Data Science — what is it, why do businesses need it, and what career prospects does it open up for you
Maryia Ivanina, former Senior Data Scientist at EPAM (now a Software Engineer at Google), answers in detail the questions “What is Data Science?” and “Is it true that the profession of Data Scientist is the future?” Spoileralert: yes, it’s true!
What is Data Science?
— Data Science is the science of data. More specifically, it is the study of data in its various manifestations to identify insights and patterns throughout the data science life cycle, and model processes. Machine learning algorithms and AI are used to extract useful information and create predictive models that are, in turn, applied to new data.
Today, each of our online actions (writing a message in a messenger, watching a video, ordering on the Internet, etc.) is data that can be used by specialists to understand user behavior and improve recommender systems. The purpose of collecting this data is to help users find what they need much faster. When you say “Hey Google” to your voice assistant on your phone, and ask it to check the weather forecast for today, this launches many models, including speech recognition and algorithms for understanding textual information, searching for an answer to your question, generating an answer, and several other subtasks. And yes, even the weather forecast that you receive is modeled using machine learning.
Why is Data Science important for business?

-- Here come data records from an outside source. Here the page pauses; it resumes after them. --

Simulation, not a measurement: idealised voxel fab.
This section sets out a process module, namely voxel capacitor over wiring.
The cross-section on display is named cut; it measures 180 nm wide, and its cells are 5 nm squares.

— With the help of Data Science, you can better understand your customers, build a development strategy, and improve your product faster. It used to be difficult for businesses to collect feedback from their customers. In years past, it was necessary to experiment almost blindly, based on customer surveys and comments. Now, by monitoring user interactions, businesses can quickly understand: which features customers use more often; which ones are used less frequently; whether customers like to interact with the interface or not; when to introduce promotions; how to calculate their performance and predict future growth; etc.
What industries is Data Science used in today?
Search engines, organization of workflows based on chat bots and voice assistants.
Calculation of the probability of an accident and assessment of the potential risk for each client.
Recommender systems for finding the right products, product purchase calculations, marketing campaigns, customer churn prediction.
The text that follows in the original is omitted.